Monday, January 09, 2006

I'm Alito bit scared...



This guy should be stopped. I don't care if the ABA thinks he's smart. Lots of villains are smart. Alito always sides with the government or the corporation, and will likely rubber-stamp the Bush junta's nefarious power grabs. The donkeys need to fillibuster his ass, and should say they intend to do so this week--they've got a bit of 'political capital' saved up thanks to GOP self-destruction. I think a few blue-state reds can be counted on to avoid the "nuclear option" if the Dems stand together for once (Specter, Collins, Snowe, Chafee, Jeffords....uh-oh, that's only 49 if all Dems stand together, and we know at least Lieberman will vote yes to any right-wing yahoo--D'oh!).
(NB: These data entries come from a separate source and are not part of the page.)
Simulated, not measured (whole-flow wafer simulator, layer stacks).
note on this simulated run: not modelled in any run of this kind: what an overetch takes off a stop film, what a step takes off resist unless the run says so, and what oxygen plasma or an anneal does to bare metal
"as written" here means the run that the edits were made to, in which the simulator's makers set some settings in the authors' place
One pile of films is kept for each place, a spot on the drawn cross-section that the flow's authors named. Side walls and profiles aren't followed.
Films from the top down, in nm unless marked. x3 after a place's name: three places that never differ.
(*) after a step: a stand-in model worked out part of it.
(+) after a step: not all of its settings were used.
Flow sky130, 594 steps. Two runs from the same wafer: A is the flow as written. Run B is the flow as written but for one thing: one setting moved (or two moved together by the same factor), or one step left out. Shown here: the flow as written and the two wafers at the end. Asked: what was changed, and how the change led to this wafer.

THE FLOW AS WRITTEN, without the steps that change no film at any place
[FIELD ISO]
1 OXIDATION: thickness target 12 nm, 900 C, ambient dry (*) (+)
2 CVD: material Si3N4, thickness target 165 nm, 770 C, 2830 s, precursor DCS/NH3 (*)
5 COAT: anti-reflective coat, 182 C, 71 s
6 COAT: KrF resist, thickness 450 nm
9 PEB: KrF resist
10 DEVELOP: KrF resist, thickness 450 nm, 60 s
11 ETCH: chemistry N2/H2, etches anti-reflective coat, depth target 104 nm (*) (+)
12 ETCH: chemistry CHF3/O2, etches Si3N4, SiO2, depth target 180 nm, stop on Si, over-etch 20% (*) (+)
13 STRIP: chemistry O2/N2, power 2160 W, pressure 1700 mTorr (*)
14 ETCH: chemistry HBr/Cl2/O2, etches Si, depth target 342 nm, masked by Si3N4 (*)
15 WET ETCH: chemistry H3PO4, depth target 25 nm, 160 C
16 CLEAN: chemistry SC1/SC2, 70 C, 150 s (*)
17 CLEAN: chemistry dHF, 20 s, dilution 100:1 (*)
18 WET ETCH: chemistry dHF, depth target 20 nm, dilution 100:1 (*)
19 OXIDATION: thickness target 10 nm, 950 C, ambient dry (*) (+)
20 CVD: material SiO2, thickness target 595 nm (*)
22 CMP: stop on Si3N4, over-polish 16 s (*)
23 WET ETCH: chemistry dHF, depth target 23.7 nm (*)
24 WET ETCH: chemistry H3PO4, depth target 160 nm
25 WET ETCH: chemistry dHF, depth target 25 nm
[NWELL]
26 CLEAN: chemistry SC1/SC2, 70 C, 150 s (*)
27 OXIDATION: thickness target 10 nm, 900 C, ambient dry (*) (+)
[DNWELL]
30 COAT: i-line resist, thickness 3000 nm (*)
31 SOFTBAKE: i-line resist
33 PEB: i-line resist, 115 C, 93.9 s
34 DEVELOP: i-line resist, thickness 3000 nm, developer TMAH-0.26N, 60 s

Well, unless Alito fucks up on civil liberties or executive privilege real bad to the point where Voinovich and Hagel and maybe Graham jump ship, I think we're fucked. And I mean really fucked, because I look at pix of Alito, and he looks like one of those TLC serial killer documentary subjects I watch when I have insomnia. "He was a nice guy," the killer's neighbors always say. "A bit weird, though. Kinda awkward." There are fifteen barrels of formaldahyde in the basement, a freezer full of suspicious vittles, a shoebox with bloody drivers' licenses stored over the garage, etc. That's what I think when I look at Alito. Oh, shit.